PERSONAL RATING: 5/10
COUNTRY OF ORIGIN: Japan
DATE OF RELEASE: Dec 18th, 1999
MOVIE DURATION: 1 hour, 44 minutes
CAST: Matsuda Ryuhei, Takeda Shinji, Matoba Koji, Asano Tadanobu, Beat Takeshi,
Set during Japan’s Shogun era, this film looks at life in a samurai compound where young warriors are trained in sword-fighting. A number of interpersonal conflicts are brewing in the training room, all centering around a handsome young samurai named Kano Sozaburo. The school’s stern master can choose to intervene, or to let Kano decide his own path.
I think most people are looking at the movie from a single perspective. Who loved whom was never really the issue; the movie is overflowing with modernistic themes (as many have already noted) and self-criticism is at the focus of the story.
One of the most noticeable indicators is how the Shinsen-gumi uniforms were completely off, as the Shinsen militia was famously known for their white-and-blue uniforms. Thus not including them in the movie was no mistake on the director’s part. Another indicator is how we never really find out much about Kano’s motives or his past and how inconclusive the ending is.
In fact, the whole movie is up for interpretation and not even watching it twice (which I did) would enable the audience to fully make sense of the events that happen throughout. In that sense, the movie tries too hard to be artistic or to transcend the setting and the time period into more abstract ideas and criticism pertaining to the modern Japanese society. What results is a messy string of scenes with characters we do not understand but somehow serve the director, Oshima’s, overarching purpose.

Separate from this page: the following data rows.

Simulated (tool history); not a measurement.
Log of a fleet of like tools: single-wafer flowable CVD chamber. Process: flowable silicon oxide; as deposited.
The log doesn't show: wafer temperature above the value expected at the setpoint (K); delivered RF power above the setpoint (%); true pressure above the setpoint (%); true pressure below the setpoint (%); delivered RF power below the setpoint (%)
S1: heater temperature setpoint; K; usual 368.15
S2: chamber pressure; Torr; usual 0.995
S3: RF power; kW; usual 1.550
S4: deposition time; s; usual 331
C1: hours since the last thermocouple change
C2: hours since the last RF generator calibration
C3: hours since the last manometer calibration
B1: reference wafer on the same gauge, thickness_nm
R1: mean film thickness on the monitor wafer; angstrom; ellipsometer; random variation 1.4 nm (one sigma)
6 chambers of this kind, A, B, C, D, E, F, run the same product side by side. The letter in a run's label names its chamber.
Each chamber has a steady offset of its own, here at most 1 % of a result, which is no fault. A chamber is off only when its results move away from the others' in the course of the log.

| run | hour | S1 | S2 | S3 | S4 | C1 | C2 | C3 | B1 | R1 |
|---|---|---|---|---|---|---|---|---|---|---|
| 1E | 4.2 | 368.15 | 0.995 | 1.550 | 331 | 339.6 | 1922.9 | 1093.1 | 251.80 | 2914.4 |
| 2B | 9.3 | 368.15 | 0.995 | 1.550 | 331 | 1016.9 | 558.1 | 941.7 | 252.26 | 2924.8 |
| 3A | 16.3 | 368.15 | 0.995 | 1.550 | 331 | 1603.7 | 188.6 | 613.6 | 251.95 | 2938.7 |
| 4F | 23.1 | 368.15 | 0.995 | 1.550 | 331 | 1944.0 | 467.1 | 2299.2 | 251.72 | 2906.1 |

The events could have been set in modern Japan for all we care and the story would have retained its flavor and may have even fared better (since the characters tote some very modern concepts of sexuality). That kind of flexibility is not necessarily so bad when the director is trying to get a certain message across, but the problem is when the characters are so simply caricatured.
In the end, I’m left with more questions than answers and I have no idea what I just watched. Is it art, a daring work that tackles eroticism? Is it a criticism of taboos (especially ofthe homosexual variety)? I don’t know what ‘Gohatto’ is and I only have an inkling of an idea as to what it was supposed to stand for. Apparently, Oshima is not beginner when it comes to expressing what is, by society norms, considered taboo. Perhaps ‘Gohatto’ was yet another exploration of that taboo, which proved to be his last.
Back in December 1999, ‘Gohatto’ was a complete commercial success, but I wonder how many of the millions that flocked to see it left the cinema theaters with at least a basic understanding of what they’ve just seen.